Edmund Cogswell Converse Professor of Finance and Banking
David Scharfstein is the Edmund Cogswell Converse Professor of Finance and Banking at Harvard Business School. Scharfstein has published on a broad range of topics in finance, including corporate investment and financing behavior, risk management, financial distress, capital allocation, and venture capital. His current research focuses on financial intermediation and financial regulation, including research on housing finance, financial system risk, bank lending and funding, and the growth of the financial sector. Scharfstein is currently a research associate of the National Bureau of Economic Research. During 2017, he was president of the American Finance Association. In 2009-2010, he was a senior advisor to the U.S. Treasury Secretary. He previously was a member of the Financial Advisory Roundtable of the Federal Reserve Bank of New York and a director of the M&T Bank Corporation. From 1987- 2003 he was a finance professor at the MIT Sloan School of Management. Scharfstein received a Ph.D. in Economics from MIT and an A.B. from Princeton University.
Recent Working Paper
Sergey Chernenko, Nathan Kaplan, Asani Sarkar, and David S. Scharfstein, 2022. Applications or Approvals: What Drives Racial Disparities in the Paycheck Protection Program?

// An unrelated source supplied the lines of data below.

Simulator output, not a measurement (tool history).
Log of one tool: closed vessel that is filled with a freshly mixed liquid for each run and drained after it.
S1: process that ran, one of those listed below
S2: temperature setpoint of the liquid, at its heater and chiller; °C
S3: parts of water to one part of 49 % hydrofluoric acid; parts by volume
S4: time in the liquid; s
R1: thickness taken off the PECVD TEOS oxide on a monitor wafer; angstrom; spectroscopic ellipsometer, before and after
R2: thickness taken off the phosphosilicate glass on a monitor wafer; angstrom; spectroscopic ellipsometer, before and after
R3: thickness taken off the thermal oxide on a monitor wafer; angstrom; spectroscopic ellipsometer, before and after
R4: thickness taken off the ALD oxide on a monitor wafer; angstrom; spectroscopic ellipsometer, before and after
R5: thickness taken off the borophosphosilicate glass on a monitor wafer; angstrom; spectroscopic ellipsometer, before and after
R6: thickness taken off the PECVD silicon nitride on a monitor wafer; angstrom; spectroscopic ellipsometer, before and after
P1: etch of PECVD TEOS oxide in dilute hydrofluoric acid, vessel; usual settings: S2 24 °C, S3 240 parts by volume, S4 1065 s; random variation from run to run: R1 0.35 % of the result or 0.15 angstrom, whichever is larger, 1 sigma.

We use the 2020 Small Business Credit Survey to study the sources of racial disparities in use of the Paycheck Protection Program (PPP). Black-owned firms are 8.9 percentage points less likely to receive PPP loans than observably similar white-owned firms. About 55% of this take-up disparity is explained by a disparity in application propensity, while the remainder is explained by a disparity in approval rates. The finding in prior research that Black-owned firms were less likely than white-owned firms to borrow from banks and more likely to borrow from fintech lenders is driven entirely by application behavior. Conditional on applying for PPP, Black-owned firms are 9.9 percentage points less likely than white-owned firms to apply to banks and 7.8 percentage points more likely to apply to fintechs. However, they face similar average approval disparities at banks (7.4 percentage points) and fintechs (8.4 percentage points). Sorting by Black-owned firms away from banks and toward fintechs is significantly stronger in more racially biased counties, and the bank approval disparity is also larger in more racially biased counties. Thus, to the extent that automation at fintechs reduces racial disparities in PPP take-up, it does so by mitigating disparities in loan application rates, not loan approval rates.
Recent Working Paper
Sergey Chernenko and David Scharfstein, 2021. Racial Disparities in the Paycheck Protection Program
Using a large sample of Florida restaurants, we document significant racial disparities in borrowing through the Paycheck Protection Program (PPP) and investigate the causes of these disparities. Black-owned restaurants are 25% less likely to receive PPP loans. Restaurant location explains 5 percentage points of this differential. Restaurant characteristics explain an additional 10 percentage points of the gap in PPP borrowing. On average, prior borrowing relationships do not explain disparities. The remaining 10% disparity is driven by a 17% disparity in PPP borrowing from banks, which is partially offset by greater borrowing from nonbanks, largely fintechs. Disparities in PPP borrowing cannot be attributed to lower awareness of PPP loans or lower demand for PPP loans by minority-owned restaurants. Black-owned restaurants are significantly less likely to receive bank PPP loans in counties with more racial bias. In these counties, Black-owned restaurants are more likely to substitute to nonbank PPP loans. This substitution, however, is not strong enough to eliminate racial disparities in PPP borrowing. Finally, we show that our findings apply more broadly across industries in a sample of firms that were likely eligible for PPP.